By SB Williams
Unknown to most Atlantans, they slip in with the dawn to Hartsfield- Jackson International Airport each and every morning of the year.
“They” are some 300 to 400 young American men and women, who, in their muted camouflage suits, move like a brown current through the Atlanta airport, dazed by the bright lights and exhausted from overnight flights from Iraq or Afghanistan.
Because of stops, for some it has been a 24-hour flight. Many have urgent flight connections to make – they are not home yet. The huge airport must be navigated by bone-tired troops.
That night, hundreds more will be boarding planes having converged here to deport for the war zone. Some have long waits at the airport before departure.
As they leave the gates and enter the main area of the airport, arriving troops find a welcome station manned by dedicated volunteers of the USO (United Service Organizations), which was created by President Franklin Roosevelt during World War II by combining the YMCA, YWCA, National Catholic Community Services, Jewish Welfare Board, Traveler’s Aid and the Salvation Army into a single cohesive force.
For each soldier, the USO has a “care package” that includes a blanket, phone card, CDs, snacks and reading material. For children meeting a parent, there is a stuffed “Hero Bear.”
Military personnel with an airport wait are directed to the USO Center on the third floor of the airport atrium. Here they find a warm welcome, food, all-important telephones, television and a place to relax. The center soon gets very crowded. More space and comfortable, large stuffed chairs, TVs and computers are sorely needed.
At times family members travel with the soldier. They need special equipment like diaper-changing tables and privacy.

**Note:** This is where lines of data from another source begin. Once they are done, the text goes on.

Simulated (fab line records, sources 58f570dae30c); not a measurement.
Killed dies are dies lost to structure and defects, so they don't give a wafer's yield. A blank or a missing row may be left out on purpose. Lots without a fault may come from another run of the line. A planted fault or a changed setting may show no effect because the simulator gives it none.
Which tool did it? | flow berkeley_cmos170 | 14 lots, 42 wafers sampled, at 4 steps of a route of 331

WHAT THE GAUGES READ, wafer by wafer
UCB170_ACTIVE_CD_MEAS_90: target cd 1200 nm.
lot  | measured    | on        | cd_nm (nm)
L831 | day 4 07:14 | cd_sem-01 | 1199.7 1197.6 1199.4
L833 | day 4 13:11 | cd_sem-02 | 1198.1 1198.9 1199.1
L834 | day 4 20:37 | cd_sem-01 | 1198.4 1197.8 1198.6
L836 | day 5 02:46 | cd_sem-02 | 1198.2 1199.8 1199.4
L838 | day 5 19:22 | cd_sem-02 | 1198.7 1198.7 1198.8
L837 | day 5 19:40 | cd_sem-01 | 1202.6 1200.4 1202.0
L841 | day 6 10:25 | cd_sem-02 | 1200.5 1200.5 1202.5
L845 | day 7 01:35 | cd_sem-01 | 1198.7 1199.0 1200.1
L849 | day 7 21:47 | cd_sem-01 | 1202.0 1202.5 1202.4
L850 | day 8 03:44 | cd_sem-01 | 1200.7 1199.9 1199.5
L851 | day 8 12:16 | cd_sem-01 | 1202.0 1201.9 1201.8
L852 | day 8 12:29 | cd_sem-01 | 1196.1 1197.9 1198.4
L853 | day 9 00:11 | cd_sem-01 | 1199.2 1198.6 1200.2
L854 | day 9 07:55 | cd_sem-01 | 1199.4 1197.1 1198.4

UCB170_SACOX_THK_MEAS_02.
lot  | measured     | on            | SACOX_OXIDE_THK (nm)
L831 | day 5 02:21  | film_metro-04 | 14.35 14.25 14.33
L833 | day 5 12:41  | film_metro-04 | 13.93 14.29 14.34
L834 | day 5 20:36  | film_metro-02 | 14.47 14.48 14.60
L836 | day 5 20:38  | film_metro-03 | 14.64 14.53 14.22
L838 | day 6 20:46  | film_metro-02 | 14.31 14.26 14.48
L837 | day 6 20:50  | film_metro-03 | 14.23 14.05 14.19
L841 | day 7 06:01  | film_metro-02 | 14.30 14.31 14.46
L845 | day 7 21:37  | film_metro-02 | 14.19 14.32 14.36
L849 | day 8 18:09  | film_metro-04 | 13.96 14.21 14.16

The center itself is a huge operation that is multi-tasked from morning with the first arrivals and continuing throughout the day until night when the last camouflage uniform has disappeared. It is possible for 1,000 service persons a day to have sought refuge in its small but cheerful rooms.
The USO has seen a decline in donations, especially since the beginning of the unpopular war in Iraq. Still, the USO soldiers on with more than 40,000 volunteers around the country.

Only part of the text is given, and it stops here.